When Billionaires Don’t Pay Taxes, People “Lose Faith in Democracy” – By Jesse Eisinger, Jeff Ernsthausen and Paul Kiel (ProPublica) / February 28, 2022
In an interview, Senate Finance Chair Ron Wyden described the effect of the tax dodging revealed in “The Secret IRS Files” and argued that his stalled efforts to make the ultrawealthy pay what he calls “their fair share” could still bear fruit.
ProPublica is a nonprofit newsroom that investigates abuses of power. Sign up to receive our biggest stories as soon as they’re published.
Last year, ProPublica began publishing “The Secret IRS Files,” a series that has used a vast trove of never-before-seen tax information on the wealthiest Americans to examine their tax avoidance maneuvers.
Since then, the Biden Administration and Democrats in Congress have been trying to close loopholes in the code and raise taxes on the rich to fund their legislative priorities. But the efforts have stalled, amid claims by Republicans that tax increases on billionaires would “destroy investment in America and punish success in America” and resistance from key Democrats, Sen. Joe Manchin, who called such a plan divisive, and Sen. Kyrsten Sinema, who has opposed tax increases more broadly.

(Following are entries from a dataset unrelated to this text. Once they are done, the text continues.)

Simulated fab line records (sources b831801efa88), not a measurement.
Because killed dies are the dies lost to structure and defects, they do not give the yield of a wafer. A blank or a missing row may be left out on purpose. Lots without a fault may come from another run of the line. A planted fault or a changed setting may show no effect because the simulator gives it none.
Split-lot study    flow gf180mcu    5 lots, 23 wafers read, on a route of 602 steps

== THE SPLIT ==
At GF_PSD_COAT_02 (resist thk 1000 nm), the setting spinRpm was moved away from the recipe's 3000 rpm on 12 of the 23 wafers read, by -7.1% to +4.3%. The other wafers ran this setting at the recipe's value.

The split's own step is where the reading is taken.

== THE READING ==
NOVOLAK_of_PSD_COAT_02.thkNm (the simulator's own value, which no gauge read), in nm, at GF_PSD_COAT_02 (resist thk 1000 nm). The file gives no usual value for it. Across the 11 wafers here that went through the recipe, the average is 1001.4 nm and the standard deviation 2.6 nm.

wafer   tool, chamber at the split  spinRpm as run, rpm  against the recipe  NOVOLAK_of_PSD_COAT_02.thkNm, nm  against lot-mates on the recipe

Ron Wyden, the Oregon Democrat who chairs the Senate Finance Committee, is one of the top experts in Congress on tax matters and an advocate of raising taxes on the rich. He has proposed a bill that would build on his past efforts to tax the wealthiest. The most recent legislation would tax people with $1 billion in assets (or $100 million in income for three years in a row) not just on their income as it is traditionally defined but also on the growth of their wealth each year. It would take a bite out of so-called unrealized gains, taxing a rise in the value of the stocks, bonds and other assets owned by the ultrawealthy — even if they didn’t sell the assets. For assets that are not readily traded, Wyden’s bill would impose a deferred tax, an annual interest charge that would be added to any capital gains tax owed when the wealthy person sells the asset.